Investment Management

Blok 8: Corporate Finance and Valuation

Coördinator: Prof. dr. R.W.Mills 
Dit blok bestaat uit 9 hoorcolleges (Engels)

Inhoud
Corporate Finance can be thought of as the area of finance dealing with the financial decisions made within corporations and focuses specifically upon the tools and analysis used to make these decisions. The focus in module 8 is Corporate Finance specifically in relation to Valuation and in this regard firm value is considered to be enhanced when the return on capital exceeds the cost of capital.
 
In module 7 some of the tools of Corporate Finance were covered within the context of trying to take a forward looking view of a business from a fundamental perspective in terms of its share price in relation to its strategy. In that module we saw that since the 1980s, the objective of creating ‘shareholder value’ by earning an economic return on capital invested in excess of the cost of that capital has spread from the US and has been adopted increasingly by companies. A number of shareholder value approaches have emerged, which draw upon the financial theory of value, which is that value in economic terms is considered as being the present value of the firm’s expected future net cash flows.

The acceptance of cash flow approaches to valuation has been accompanied by a trend to place relatively less importance on traditional accounting measures such as earnings per share and has seen the evolution and development of a number of new methods, or metrics, for measuring company performance. These new metrics all share the same basic premise that a company only creates value if the economic return on its capital is greater than the cost of that capital. 

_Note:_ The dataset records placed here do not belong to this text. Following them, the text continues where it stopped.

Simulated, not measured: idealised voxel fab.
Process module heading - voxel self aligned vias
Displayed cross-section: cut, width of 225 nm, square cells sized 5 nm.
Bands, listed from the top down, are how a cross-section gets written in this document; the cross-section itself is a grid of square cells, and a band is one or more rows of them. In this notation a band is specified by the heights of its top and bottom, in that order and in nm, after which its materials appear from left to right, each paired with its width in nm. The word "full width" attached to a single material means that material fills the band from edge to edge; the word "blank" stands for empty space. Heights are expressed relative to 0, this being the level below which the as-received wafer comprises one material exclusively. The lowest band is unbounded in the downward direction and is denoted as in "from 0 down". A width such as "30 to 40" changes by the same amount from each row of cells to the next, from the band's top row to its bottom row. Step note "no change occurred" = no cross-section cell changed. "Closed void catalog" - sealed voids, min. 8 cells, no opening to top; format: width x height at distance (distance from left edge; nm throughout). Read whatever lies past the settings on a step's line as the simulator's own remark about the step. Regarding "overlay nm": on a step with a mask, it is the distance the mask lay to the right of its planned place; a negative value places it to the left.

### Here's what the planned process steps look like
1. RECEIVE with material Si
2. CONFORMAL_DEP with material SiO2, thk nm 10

This module builds upon module 7 and is very practically oriented. It commences with a review of the toolkit for company valuation and the issues associated with it in terms of valuation challenges, like the selection of the planning period and terminal value estimation. These issues are reviewed initially with reference to an Initial Public Offering (IPO) valuation. Thereafter, major Corporate Finance issues, like the Cost of Capital, Mergers and Acquisitions, Divestments, Leveraging, and Buy-Outs are considered.

Reading

  • Financial Statement Analysis, Corporate Finance and Valuation – Principles and Applications Book 2, Mills, R. W., First Edition, Value Focus, 2007. ISBN 978-1-906156-03-9.
  • Harry Deangelo, Linda Deangelo and René M. Stulz, Fundamentals, Market Timing, and Seasoned Equity Offerings, Working Paper 13285, http://www.nber.org/papers/w13285, National Bureau Of Economic Research, 1050 Massachusetts Avenue, Cambridge, Ma 02138, July 2007.
  • An Introduction to Mezzanine Finance and Private Equity, Journal of Applied Corporate Finance, J R Willis and D A Clark.
  • Conor Kehoe and Robert N. Palter, The future of private equity, McKinsey Quarterly, April 2009.

Further reading:

  • Business Analysis and Valuation – IFRS Edition, K. G. Palepu, P. M. Healy, V. L. Bernard and E. Peek, Thomson, 2007. ISBN–13:978-1-84480-492-4/ISBN-10:1-84480-492-5.
  • Antonio Capaldo, David Cogman, and Hannu Suonio, What’s different about M&A in this Downturn, McKinsey Quarterly, January 2009.
  • Richard Dobbs, Bin Jiang, and Timothy M. Koller, Why the crisis hasn’t shaken the cost of capital, McKinsey Quarterly, December 2008.